MATT LYNN used to be a ghost. Fittingly for an author who makes his living writing about the clandestine activities of special forces, he used to inhabit the shadows of the literary world – often read but never heard of.

You might not be familiar with his name but if you like military thrillers the chances are you've already read a Matt Lynn book.

Until last year he was a ghostwriter, an unsung hero who was paid to write books credited to a famous “author”.. As with all military “black ops” ghost writing falls into the deniable category. Matt could tell me who he used to write as, but then he'd have to kill me.

A financial journalist by profession – he still writes a column for Money Week and is a regular contributor to The Spectator – Matt got the ghosting job after penning a couple of moderately successful thrillers.

“An editor at Random House asked me if I could try my hand at writing military adventure. My guy had already written a couple of books which they got someone or other to write. He'd got fed up with it, so they asked me to do it. I'm pleased to say they did a lot better when I took over.”

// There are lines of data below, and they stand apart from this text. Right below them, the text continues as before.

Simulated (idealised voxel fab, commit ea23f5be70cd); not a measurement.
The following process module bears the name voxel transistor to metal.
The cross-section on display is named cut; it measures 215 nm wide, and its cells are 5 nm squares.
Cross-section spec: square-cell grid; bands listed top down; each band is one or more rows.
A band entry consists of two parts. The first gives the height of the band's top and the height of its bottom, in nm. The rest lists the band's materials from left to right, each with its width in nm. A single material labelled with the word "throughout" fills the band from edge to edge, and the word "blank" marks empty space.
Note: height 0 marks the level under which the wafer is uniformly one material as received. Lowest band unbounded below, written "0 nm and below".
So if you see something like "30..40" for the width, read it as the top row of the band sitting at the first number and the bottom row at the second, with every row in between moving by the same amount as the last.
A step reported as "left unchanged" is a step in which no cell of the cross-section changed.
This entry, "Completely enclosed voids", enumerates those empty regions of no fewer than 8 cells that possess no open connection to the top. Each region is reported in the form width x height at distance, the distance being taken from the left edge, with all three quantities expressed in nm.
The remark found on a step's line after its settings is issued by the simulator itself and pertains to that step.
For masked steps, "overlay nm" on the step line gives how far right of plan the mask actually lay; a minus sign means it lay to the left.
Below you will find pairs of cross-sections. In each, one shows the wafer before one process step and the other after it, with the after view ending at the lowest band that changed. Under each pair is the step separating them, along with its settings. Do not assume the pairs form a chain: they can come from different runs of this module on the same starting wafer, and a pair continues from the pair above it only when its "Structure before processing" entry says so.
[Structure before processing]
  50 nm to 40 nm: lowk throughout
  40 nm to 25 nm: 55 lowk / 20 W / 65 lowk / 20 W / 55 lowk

Ghost writing is a growth industry. These days it seems every minor league celebrity has a novel within them – minor issues like being able to write are no bar to success. The UK has a cottage industry of professional writers who don't mind their work being passed off as someone else's.

But how does it work? “You basically write the book. I'd get something along the lines of “OK, Matt, we're in Afghanistan and there's a huge explosion and... you take it from there.” I'd usually go and stay with him for the weekend. We'd go through the story together and we'd talk through the technical bits. He's particularly good on that.

“Because all the ex-SAS guys hang around together, if I needed to know how to board a speed boat, for instance, he'd get on the phone to “Joe” and “Joe” would come over and tell me what it was like.”

Of course, some celebrities are more honest about their writing abilities than others. Naomi Campbell once confessed she hadn't read a word of the “blockbuster” that carried her name, Katie Price famously said “I don't know if they've mentioned it in the book” (the book being her autobiography) and Big Brother contestant Pete Bennett, when asked how he wrote his first book, said of the experience “a posh geezer came over and asked me loads of questions”.

Not that Matt minds his association with a famous name. He may have done the writing but his subject helped in other ways: “It was a great education for me because if you're a journalist it's quite hard to get close to special forces. It's a closed world and they're not that keen on talking to outsiders.”

The collaboration also gave him the idea for a series of novels published under his own name which began with Death Force last year. He may not have reached the number one best-seller spot, as he did three times when impersonating someone else, but the series has been successful enough to establish him as a name in his own right.

Death Force sticks closely to the conventions of the genre: a masculine hero with a strong moral compass who's a comforting affirmation of traditional values in troubled times, a team of mercenaries seeking redemption, double-crossing establishment figures, long, loving descriptions of military hardware and action, lots and lots of action.

The title refers to a team of mercenaries working for a Private Military Company, or PMC, who take on the missions no sane soldier would shake an AK47 at.

Professional guns-for-hire have been a fact of life for hundreds of years - the Greeks helped Alexander the Great build an empire, barbarians did the same for the Romans and the British bolstered their forces, non too successfully, with Germans during the American Revolution.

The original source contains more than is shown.